Millburn wrote down Kerr’s advice, filling pages about how to manage people effectively. “I was ready to apply it immediately. I was a sponge. He told me [good leadership] is setting up your business so it could succeed without you there.”

They discussed caring for your people. Trusting them. Helping them improve instead of simply criticizing. And then Millburn added his own success formula: Create a strong vision. Show respect to those you manage. Be honest. Be accurate. Be direct. Aim for excellence. If you ask someone to do something, you better be willing to do it yourself. Develop your people.

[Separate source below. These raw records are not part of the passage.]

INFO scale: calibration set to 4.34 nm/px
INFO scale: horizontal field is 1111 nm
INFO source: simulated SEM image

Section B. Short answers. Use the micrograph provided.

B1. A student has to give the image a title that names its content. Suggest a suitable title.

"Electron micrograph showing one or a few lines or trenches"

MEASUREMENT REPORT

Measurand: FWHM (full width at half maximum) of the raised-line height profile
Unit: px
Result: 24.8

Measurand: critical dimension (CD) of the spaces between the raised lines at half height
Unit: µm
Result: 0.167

“The way you do that is developing deep, deep loyalty and trust and competence with your people. If you’re not there, they will step up,” says Millburn. “… I don’t want to get sappy but I love my guys, I love my team. It’s not like every day is peaches and cream but I think they know I care about them. There’s a genuine loyalty.”

Work with different personalities

“When I was a broker, I would maybe work with someone for a few months and then they were out of my life if they were difficult,” Millburn says with a laugh. But these days, he says owning a business means learning to work well with people and respect them despite personality differences.

He still catches himself thinking they all share the same vision, but managing people reminds him that some visions are different. So listening is crucial. “They have a perspective that I don’t. If I don’t use it, we go forward without the full ammunition that we could have,” he says.

Millburn says he used to hesitate to address issues because he considers himself a kind person and didn’t want to come across as a difficult manager.

“If someone didn’t do their job right, I tried to ignore it and maybe it wouldn’t come up again,” he says. “It kept festering and building inefficiencies. So after having some failures with this, I re-assessed and said I need help with managing these people better. I need to learn how to trust people and have those hard conversations.”

Learn to step back

Millburn says he missed out on business growth opportunities in the beginning because he was too focused on micromanaging. Now he explains to his employees why it’s important to do things a certain way while also giving them confidence to do it on their own. Millburn says to resist the urge to just do things yourself in order to make sure they’re done right. “You don’t get ahead that way, they don’t get ahead.”

Managing details is easy for him. But one of the hardest lessons learned after going from a broker sales position to managing more than 160 people was this: Show your people that you trust them by delegating.

For example, one early delegation was email. When Millburn was a broker, he received about 90 emails a day. “I would complain, almost as if it was a badge of honor, saying, ‘And these aren’t spam emails! They’re real!’”

Then he started his business, and his inbox quickly racked up to 300 emails a day. “It was overwhelming,” he says. “You can’t respond to all those emails.”

He quickly learned he needed to delegate and trust that his employees could help with the workload—in all areas of the business.